Riding In Cars With Words
On long car rides with my father, you could count on hearing three questions: What kind of cow is that? What kind of roof is that? Is the moon waxing or waning?
My answers were always as follows: a Holstein, a mansard, and waxing? (I never did work out which was which.)
Why these three questions among the thousands that could be asked as the world streamed past? Well, we were driving from central Massachusetts, which is fairly rural, to visit relatives in Boston, usually returning at night—so these were items we encountered on the trip. But I don’t think it was the questions that counted; it was the asking. This exercise taught me that there were names for things, precise words that told you more about what you were seeing.
There were names for everything we saw streaming past the car window, names my father didn’t bother to quiz us on. But thanks to those he did quiz us on, I knew there were many other words and names I’d never heard before. And I began seeking them out. The curiosity they sparked is still with me today whenever I write.
Good writing requires attention to detail, and the tenacity and patience to alight on the right word. It’s not an excuse to trot out your SAT vocab. No one wants to know more about a character described as “perfunctorily haberdashed.” But we do want to know more about an albino with a nevus shaped like Portugal wearing a string bikini on the lanai. The right word sharpens perception and makes my made-up woman more real. (I’m already hoping she has enough sunscreen.)
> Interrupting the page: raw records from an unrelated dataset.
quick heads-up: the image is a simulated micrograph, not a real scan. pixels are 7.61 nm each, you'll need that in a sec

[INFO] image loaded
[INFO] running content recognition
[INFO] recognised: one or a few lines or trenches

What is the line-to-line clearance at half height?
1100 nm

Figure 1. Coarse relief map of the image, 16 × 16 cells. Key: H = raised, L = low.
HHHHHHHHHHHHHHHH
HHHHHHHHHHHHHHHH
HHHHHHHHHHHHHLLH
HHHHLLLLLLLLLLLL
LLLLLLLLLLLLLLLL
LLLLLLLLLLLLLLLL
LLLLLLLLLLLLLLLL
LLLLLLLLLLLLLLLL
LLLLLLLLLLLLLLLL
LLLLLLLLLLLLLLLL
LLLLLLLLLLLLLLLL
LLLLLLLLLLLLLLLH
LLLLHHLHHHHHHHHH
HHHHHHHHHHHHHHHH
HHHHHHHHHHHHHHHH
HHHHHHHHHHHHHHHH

Our family car trips were seldom more than two hours long, but when you’re under 10, two hours can seem like two days. We needed activities to occupy us. This was the late 1970s, early 1980s. There was no DVD player or Nintendo DS. My father’s questions were just the opening gambit in my parents’ quest to keep my two brothers and I from beating each other or driving them crazy. Most of their strategies involved word play.
The questions came first. Then the bad jokes (Driving by a cemetery: “People are dying to get in there.”) Then the strange Vaudeville songs my dad learned at camp, like The Titanic Song (not the Celine Dion song, but a folk song that is, according to our family songbook, “the jolliest disaster song ever written”) and Louie’s Love Songs (our favorite: “If I Had a Nose Full of Nickels,” from a singing cab driver who was a regular on Perry Como’s TV show ). And , of course, the Muppets—“Movin’ Right Along” was a unanimous family favorite. Then there were the fight songs for every university any family member of ours had ever attended, a perverse undertaking to avoid actual backseat fights.
Thankfully, we could all carry a tune—but it’s the lyrics that stuck with me. In the way that most of us know verbatim every song on the top forty from the years we spent in junior high, I can sing songs from the 1890s through the 1990s. The songs were rich with vernacular and regular guy speech, with archaic usage (when’s the last time you heard someone singing about the roto gravure? Do you even know what it is?) and modern day slapstick (thank you, Muppets, for rhyming Sasketchewan!)
My husband refers to my encyclopedic knowledge of old song lyrics as my Vaudeville childhood. He used to think I was making them up, but now he knows not to challenge me. I know this skill is not one commonly listed on a resume, and is even a little weird. But that’s one of the reasons I’m so thankful for it. Those long-ago car rides gave me a treasure trove of quirky language and knowledge to enrich my writing, to make it authentic and precise, quirky and all my own.
This forgotten vein of material enhances my stories with historical as well as human dimension. Our culture is so obsessed with the present moment, but the past has greater appeal to me. Our lives are not all new, or news. The olds are still with us: words and habits, rhythms and outlooks that can be passed along—if not from your father, then from mine. And from to me to you. Moving right along.
Did your family have strange traditions that feed your writing in some way? What were they? (I hope I’m not the only one!)